Certain weeds in grain crops are developing resistance to herbicides. In some cases, this can be countered by mechanical weed control prior to and even after planting – but these measures come at a price. A solution that won an innovation award at the SIMA Show promises a system that will not only remove the weed seeds during the harvesting process but collect the weeds and chaff in a usable form.
Pérard’s VMP model is hitched alongside the combine, collecting and packaging chaff normally dispersed on to the land and not recovered. This recovery solves the problem of weeds re-growing, thereby saving time and also offering the potential for additional income through re-use of the chaff.
During harvesting, the VMP fits to the side of the combine harvester (and can be attached to various recent combine models). The system for harvesting and packaging the chaff is automated with a control console in the combine harvester’s cab, while the VMP has its own power source from an integrated diesel engine.
For road transport, the VMP unit is attached to the front in place of the header, which is then towed behind on a header trailer. Pérard is confident that after rigorous testing during the 2015 harvest season, the chaff harvester will be in production in time for the 2016 season.
The Australian solution
The Harrington Seed Destructor (HSD) is the brainchild of Western Australian farmer Ray Harrington. With assistance from the Grains Research and Development Corporation, De Bruin Engineering undertook to manufacture the unit, which has two cage mills spinning in opposite directions that grind and pulverise the seeds so that they cannot grow.
Field trials showed a 95% weed seed destruction efficiency when used during the commercial harvesting of wheat, barley and lupins. The machine was commercialised in 2013, but only a few have been sold so far, possibly because farmers are holding out for the next-generation HSD, which will apparently be incorporated into a combine harvester.
Harvesting chaff, then & now
In England, in ‘the old days’, grains were cut with a self-binder and the sheaves carted home to the farm for threshing with a stationary threshing machine. At that time, the chaff was regarded as a valuable by-product. It was stored in the stables and formed a key part of the ration for the horses when mixed with rolled oats and a generous dollop of ‘slurry’, a mixture of molasses and water.
The Pérard chaff harvester presents possibilities for a renewed appreciation of the worth of this valuable by-product.
Packaged by the harvester into relatively dense cylindrical bales the chaff can be easily collected and used for various purposes.

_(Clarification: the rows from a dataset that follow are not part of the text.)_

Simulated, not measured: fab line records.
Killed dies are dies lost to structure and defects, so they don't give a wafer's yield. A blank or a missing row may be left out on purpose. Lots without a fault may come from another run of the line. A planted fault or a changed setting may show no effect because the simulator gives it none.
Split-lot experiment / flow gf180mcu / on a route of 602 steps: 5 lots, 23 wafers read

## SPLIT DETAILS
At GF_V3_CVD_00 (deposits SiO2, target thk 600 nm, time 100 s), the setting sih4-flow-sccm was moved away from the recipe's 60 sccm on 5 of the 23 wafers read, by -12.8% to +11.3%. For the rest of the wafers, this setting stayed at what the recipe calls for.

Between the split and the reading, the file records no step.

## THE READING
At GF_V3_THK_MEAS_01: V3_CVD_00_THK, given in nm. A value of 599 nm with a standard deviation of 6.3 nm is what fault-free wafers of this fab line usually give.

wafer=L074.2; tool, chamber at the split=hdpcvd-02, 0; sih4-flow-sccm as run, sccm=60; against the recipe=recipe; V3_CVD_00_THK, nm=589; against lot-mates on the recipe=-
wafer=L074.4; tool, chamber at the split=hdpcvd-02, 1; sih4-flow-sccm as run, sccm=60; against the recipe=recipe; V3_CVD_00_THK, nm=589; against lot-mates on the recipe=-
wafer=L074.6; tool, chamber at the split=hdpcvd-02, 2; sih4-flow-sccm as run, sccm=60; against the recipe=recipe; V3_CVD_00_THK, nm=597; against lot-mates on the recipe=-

Fine and light, chaff is particularly useful for poultry, dairy cows and lactating sows. Chaff that has served as litter is a good biomass substrate for the production of methane because it is rich in nutrients and easily transported. The compost that results from the fermentation process in a biogas unit can then be spread as fertiliser – all of this in addition to the original idea of getting rid of the weed seeds.